VASSALBORO: Nine residents hear select board on three local ballot questions

by Mary Grow

Vassalboro select board members began their Oct. 3 meeting with a public hearing that drew nine residents to learn about three Nov. 5 local referendum questions.

The first question asks residents to approve matching funds to be available if the town receives grants to help replace the Dunlap Bridge on Mill Hill Road. Specifically, if voters approve it, select board members will be allowed to appropriate $360,000 from TIF (Tax Increment Financing) money or from the town’s undesignated fund (surplus), as they choose.

The second question asks voters to amend the Vassalboro TIF program to allow TIF money to fund “environmental improvement projects” in town.

As Town Manager Aaron Miller explained, the two questions are related. Amending the TIF document under the second question will allow use of TIF money for the Dunlap Bridge under the first question.

Select board member Chris French talked about three alternative bridge plans. The currently preferred option, dependent on more grant money, would cost a total of $1.8 million, of which the town would pay $360,000, he said.
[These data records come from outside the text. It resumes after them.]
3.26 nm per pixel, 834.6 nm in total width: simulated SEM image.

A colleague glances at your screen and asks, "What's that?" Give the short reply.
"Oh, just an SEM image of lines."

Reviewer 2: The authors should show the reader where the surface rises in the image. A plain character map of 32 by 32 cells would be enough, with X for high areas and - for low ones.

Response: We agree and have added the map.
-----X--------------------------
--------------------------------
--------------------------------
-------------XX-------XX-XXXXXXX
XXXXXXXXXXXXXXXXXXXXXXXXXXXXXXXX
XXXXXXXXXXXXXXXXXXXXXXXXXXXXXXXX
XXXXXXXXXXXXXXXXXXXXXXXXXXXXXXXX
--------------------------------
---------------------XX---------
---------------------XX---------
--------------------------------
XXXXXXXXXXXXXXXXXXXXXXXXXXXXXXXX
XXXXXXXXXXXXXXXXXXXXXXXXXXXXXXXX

Last summer, Vassalboro received a $200,000 Municipal Stream Crossing Grant to help with the bridge. An application for a larger grant has been filed and is awaiting approval or rejection.

Resident Douglas Phillips asked why the proposed TIF amendment is limited to environmental improvements. Miller replied that authority to use the money for the Dunlap Bridge is needed urgently, because the sructure is in such poor shape. A more comprehensive overhaul of the TIF program would take “a tremendous amount of time.”

Holly Weidner asked for a clearer explanation of local funding. Board members and Miller said they are working on explanatory background documents, and discussed ways of making it easy for residents to obtain them before Nov. 5.

During previous discussions, and on Oct. 3, board members emphasized that approving the bridge funding is appropriating money the town already has, not asking taxpayers for more money.

The third ballot question asks voters to amend the Vassalboro Sanitary District’s charter, specifically how the district’s trustees are chosen, their organization and their duties and responsibilities. There were no comments on this question. Copies of the proposed changes are attached to the local ballot and available from Town Clerk Cathy Coyne.

During the meeting that followed the hearing, select board members talked briefly about the bridge. Board chairman Frederick “Rick” Denico endorsed French’s statement at the Sept. 19 board meeting: board members should postpone further action until they hear from voters on Nov. 5.

Board members made three unanimous decisions.

They accepted the lower of two prices for a new pole barn for the public works department, $141,140 from All Season Home Improvements, of Augusta. Miller said, in response to concerns about a nearby wetland, that someone from the Maine Department of Environmental Protection had visited the site. Work is not scheduled to start for six to eight months.
They prepared an instruction for K & K Land Surveyors, of Oakland, expected next week to survey the tax-acquired property on Lombard Dam Road adjoining the transfer station. Board members want them to draw a lot line 25-feet from the property’s westernmost building, unless a well or other structure is in the way. The goal is to maximize the transfer station lot to allow for future expansion.
They appointed Cara Kent a new member of the Vassalboro Cemetery Committee.

The next Vassalboro select board meeting is scheduled for Thursday evening, Oct. 17.